On Mon, Feb 24, 2014 at 6:19 PM, Fons Adriaensen <fons@linuxaudio.org> wrote:

The problem I guess is due to the way the HW related params
are set:

1.  Allocate a hw_params struct
2.  Fill in the params using set_*** functions
3.  Submit the hw_params struct.

In step 2, the set_*** functions are aware of the acceptable
ranges/values and will report error if anything is not possible.
The backend code sets the sample rate before anything related
to channel counts is set or tested. So if the ALSA code still
reports that 8 channels are available after the sample rate
is set to 48 kHz, that looks to me like a bug in the driver.

No, this is based on a misconception.

The legal ALSA driver parameters form a sparse multi-dimensional space. The driver knows the legal intervals along each dimensional axis, but it does not know the shape of the intersecting space.

Thus the only way to find out if a given combination of parameters is legal is to try to set them and see if the hardware accepts them.
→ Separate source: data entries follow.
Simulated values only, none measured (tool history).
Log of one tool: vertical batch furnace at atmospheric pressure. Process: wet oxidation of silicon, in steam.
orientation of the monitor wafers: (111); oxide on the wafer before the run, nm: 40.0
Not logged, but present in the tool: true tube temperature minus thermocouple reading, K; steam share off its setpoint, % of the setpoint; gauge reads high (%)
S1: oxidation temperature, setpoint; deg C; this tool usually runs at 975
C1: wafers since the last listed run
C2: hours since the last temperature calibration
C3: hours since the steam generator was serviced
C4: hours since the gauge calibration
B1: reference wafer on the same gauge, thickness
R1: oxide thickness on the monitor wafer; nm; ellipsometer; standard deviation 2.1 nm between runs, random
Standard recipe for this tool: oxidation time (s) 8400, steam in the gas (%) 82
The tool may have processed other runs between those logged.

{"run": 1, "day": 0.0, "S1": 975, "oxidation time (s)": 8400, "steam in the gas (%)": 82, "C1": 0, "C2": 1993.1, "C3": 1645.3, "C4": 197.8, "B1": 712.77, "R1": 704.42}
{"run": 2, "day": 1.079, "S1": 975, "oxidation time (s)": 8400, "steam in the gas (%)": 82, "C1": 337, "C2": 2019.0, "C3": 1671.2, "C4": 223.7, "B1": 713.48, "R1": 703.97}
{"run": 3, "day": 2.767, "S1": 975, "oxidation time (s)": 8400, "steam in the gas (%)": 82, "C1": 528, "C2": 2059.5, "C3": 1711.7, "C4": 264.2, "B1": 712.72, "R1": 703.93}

I only know the RME Hammerfall driver well, but in that case, where the channel count changes depending on whether you do <88.2kHz or >= 88.2kHz, there is no way that the driver can tell you that your attempt to use too many channels is wrong until you submit the entire h/w params struct.

 

The HW itself is not set up before step 3, so it is probably
still set to 44.1 kHz while the hw_params is filled in, and it
reports 8 channels.

No. The driver just gives you some values based on a possible (or maybe even most likely) scenario. The driver does not know the number of channels in a definitive way. This is partly an ALSA API issue and partly a h/w issue - in some cases, you just don't know (or it is very fiddly and complex to find out - e.g. is there a daughterboard present that increases the channel count in some cases).